Almost exactly 15 years after she got her first win, Western Washington University coach Diane Flick watched her team complete a four-set win over Hawaii Pacific University for her 300th career coaching victory.
The match also shared a funny coincidence with her first win — it was a home match played away from Carver Gymnasium.
The historic win came at Squalicum High School because WWU was holding its annual Viking Night event in Carver.
“Our men’s soccer coach asked if I could remember my first win, and it was actually against Sonoma State at Whatcom Community College because of the same event,” Flick said. “It was a little different, but after 15 years and 15 Viking Nights in my career, it’s just part of the job.”
Flick began playing volleyball in junior high, and a successful high school career led to her playing for the University of Washington in college. She began coaching a club team for 14- to 18-year-olds after graduating, until her former UW coach called.
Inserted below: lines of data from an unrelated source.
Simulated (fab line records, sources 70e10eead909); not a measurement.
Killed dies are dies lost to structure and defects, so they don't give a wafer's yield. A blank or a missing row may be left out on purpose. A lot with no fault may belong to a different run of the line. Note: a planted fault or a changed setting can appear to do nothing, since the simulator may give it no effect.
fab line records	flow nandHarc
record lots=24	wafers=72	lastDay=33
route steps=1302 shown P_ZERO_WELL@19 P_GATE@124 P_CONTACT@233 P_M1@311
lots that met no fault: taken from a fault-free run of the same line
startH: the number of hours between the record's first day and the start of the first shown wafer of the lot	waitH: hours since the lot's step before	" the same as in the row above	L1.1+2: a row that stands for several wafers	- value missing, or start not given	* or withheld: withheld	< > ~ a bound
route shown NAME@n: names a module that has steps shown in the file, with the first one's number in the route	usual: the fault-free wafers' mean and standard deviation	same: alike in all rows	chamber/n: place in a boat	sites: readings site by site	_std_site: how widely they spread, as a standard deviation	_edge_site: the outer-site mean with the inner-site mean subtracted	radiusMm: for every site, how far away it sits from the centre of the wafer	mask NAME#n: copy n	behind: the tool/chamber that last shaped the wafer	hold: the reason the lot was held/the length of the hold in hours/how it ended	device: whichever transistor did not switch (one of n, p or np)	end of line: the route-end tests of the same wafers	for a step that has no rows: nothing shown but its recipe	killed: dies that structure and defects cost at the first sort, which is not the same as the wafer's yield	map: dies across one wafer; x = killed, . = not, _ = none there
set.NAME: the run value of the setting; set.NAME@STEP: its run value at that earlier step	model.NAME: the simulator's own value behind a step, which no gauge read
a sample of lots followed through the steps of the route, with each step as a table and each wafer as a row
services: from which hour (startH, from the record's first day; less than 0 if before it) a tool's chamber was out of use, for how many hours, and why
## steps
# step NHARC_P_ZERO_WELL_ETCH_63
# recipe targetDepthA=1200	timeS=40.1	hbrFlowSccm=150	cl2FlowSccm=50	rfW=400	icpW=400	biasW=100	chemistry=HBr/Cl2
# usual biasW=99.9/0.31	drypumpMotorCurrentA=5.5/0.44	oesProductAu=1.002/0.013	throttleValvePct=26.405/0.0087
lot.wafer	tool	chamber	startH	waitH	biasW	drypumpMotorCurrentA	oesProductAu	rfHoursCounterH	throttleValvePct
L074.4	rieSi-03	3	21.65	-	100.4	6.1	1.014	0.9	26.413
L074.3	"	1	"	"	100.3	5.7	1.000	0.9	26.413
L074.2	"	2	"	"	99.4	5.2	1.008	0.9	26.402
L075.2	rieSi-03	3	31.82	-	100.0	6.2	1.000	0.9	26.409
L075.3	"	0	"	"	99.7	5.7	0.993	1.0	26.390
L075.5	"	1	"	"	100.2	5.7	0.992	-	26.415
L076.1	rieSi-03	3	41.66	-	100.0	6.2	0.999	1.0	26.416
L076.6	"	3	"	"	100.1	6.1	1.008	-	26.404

“I got a call from my coach at UW to come and be an assistant, and I told him I would do it through the end of the year or until he could find someone who was more qualified,” Flick said.
After four years as a UW assistant, Flick took over at WWU in 2000 and found immediate success, leading the team to a 24-9 overall record. The next three years she guided the Vikings to three league titles and a 57-match winning streak in league play that lasted from 2000 to 2004.
“I was pretty lucky in the fact that I inherited a pretty good team,” Flick said. “There were some players who needed a little more structure and vision, but I didn’t need to bring in new players. They were ready to learn and grow and maximize their potential, so when I walked in the door I looked brilliant, but they were the ones that did all the work.”
In 2007, Flick took the Vikings all the way to the NCAA Division II national championship match, where they finished runner-up.
Katie Emmons, a setter on that team, is now a volleyball coach at Nooksack Valley High School. Emmons has taken a few of Flick’s mannerisms and coaching tendencies to the Pioneers’ program, and the experience of playing for national championship, in particular, had a big effect, Emmons said.
“She had a speech before the match, and she said, ‘It’s just another turkey dinner,’” Emmons recalled in a phone interview. “She explained that you can have a turkey dinner any day of the year, but for some reason it’s really special on Thanksgiving. It meant that just because it’s the national championship, it isn’t different from any game before that.
“So when we (Nooksack Valley) went to state in 2012, we put that on the back of our shirts to remind us that it isn’t any different.”
Sustaining her early success challenged Flick to continue changing tactics and stay a few steps ahead of WWU’s conference rivals.
“We’ve been able to continuously push the envelope,” she said. “I think that’s something you have to continually do because as you make leaps forward in your program, there’s always people trying to catch you.”
One way she has stayed ahead recently was completing her masters degree in coaching and sports administration at Concordia-Irvine.
“It was a great opportunity to get a refresher on what I’ve been doing for the past 15 years — should I continue to do it, should I re-tweak it,” Flick said. “You always have to challenge yourself, or if you stay stagnant, everyone is going to pass you.”
Three Whatcom County high school volleyball coaches have come out of Flick’s program and followed her footsteps into coaching. Emmons, Shannon Claeys at Meridian and Laurie Quigley at Squalicum are leading teams and spreading the impact of Flick’s program throughout the county.
“It’s great because it means they have a passion for it,” Flick said. “There are a lot of players who leave college and don’t want to see the game for awhile. They are not only playing, but coaching, and hopefully their experience here has inspired them to inspire others.”
In her 308 wins entering play on Saturday, Oct. 4, Flick has had some big games. Upsets, blowouts and comebacks included, the one that she said sticks out the most to her came in 2011.
The Vikings were taking on No. 24 Seattle Pacific University, which led the conference at the time. WWU had traded sets so far with the Falcons at Carver, going 25-20, 30-32, 25-20, 20-25, heading into the final set.
“We were down 8-1, which is an insurmountable lead when you talk about going to 15 points,” she said, “but we ended up winning 18-16. We rode the back of Marlayna Geary, who just swung as hard as she could, and Laurie Yearout kept feeding her the ball. We had some great serves and great digs. There was a moment where they decided to switch and just play.
“It was great to just sit back and watch them, because you don’t really make plans for when you’re down 8-1 and coming back. It’s not a great coaching move, but the players made it happen.”